The aggressive Spanish King continually threatened an invasion of England – and had the plundered wealth of the New World with which to carry out his threat. Hakluyt knew that in order for Protestant England to be preserved, the nation needed to begin growing beyond the relatively tiny British Isles.
Richard Hakluyt set out on a lifelong quest to see the vast North American continent explored, settled, and by God’s grace, evangelized by the English people.
In 1583, Hakluyt wrote a passionate and eloquent plea, the Discourse Concerning Westerne Planting, calling for the commitment of Queen Elizabeth and the government to approve English settlements in the New World. More than any other person in that time, Richard Hakluyt prepared the public mind for action on colonization.

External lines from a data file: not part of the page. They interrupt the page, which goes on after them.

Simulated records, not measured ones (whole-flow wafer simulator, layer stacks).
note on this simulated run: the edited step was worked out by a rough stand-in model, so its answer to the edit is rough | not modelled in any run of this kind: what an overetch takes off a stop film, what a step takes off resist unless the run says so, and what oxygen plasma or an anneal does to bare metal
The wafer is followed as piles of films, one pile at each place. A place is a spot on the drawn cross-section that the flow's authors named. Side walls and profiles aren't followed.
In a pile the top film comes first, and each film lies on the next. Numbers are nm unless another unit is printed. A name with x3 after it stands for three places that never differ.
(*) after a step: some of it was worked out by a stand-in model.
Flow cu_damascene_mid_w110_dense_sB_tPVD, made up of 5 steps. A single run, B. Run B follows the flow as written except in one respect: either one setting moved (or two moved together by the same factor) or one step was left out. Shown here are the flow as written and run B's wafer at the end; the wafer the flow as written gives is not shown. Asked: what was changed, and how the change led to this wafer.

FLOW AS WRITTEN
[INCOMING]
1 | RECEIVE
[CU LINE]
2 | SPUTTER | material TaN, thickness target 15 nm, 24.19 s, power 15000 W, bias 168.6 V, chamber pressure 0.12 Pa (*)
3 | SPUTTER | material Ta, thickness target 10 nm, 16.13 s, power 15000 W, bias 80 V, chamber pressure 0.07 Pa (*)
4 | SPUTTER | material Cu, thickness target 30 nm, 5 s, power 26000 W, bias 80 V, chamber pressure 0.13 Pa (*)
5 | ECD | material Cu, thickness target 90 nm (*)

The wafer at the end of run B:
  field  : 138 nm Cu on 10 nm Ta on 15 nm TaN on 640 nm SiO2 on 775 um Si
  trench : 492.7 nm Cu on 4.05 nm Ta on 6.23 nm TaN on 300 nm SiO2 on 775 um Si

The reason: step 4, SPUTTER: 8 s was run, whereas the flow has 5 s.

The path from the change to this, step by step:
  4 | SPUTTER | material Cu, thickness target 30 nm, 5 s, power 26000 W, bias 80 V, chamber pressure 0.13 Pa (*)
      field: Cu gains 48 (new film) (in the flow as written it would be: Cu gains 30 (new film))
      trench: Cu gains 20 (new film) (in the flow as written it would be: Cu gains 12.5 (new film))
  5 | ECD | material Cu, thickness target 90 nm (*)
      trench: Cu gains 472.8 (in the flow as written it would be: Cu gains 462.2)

“Preacher Hakluyt,” as he was known by friends, gathered the world’s most comprehensive collection of maps and information concerning this land called Virginia. He wrote extensively on the subject and argued his case before Queen Elizabeth I. Ironically, the queen was so focused on the threat of war from Spain that she would not allow herself to consider Hakluyt’s arguments.
In 1578, she was finally persuaded and granted a private patent to Sir Humphrey Gilbert, the brother of Sir Walter Raleigh – the man who named the vast territory Virginia in her honor. But Gilbert died when his ship sank off the coast of Newfoundland in 1583. Elizabeth then granted a patent to Raleigh, who sponsored five expeditions to Roanoke Island in modern-day North Carolina.
All of the Raleigh expeditions ended in failure. The final tragedy became known as the ‘lost colony’ of Roanoke – 110 men, women, and children who mysteriously disappeared without a trace. When King James came to the throne, Raleigh lost favor and eventually was imprisoned and executed.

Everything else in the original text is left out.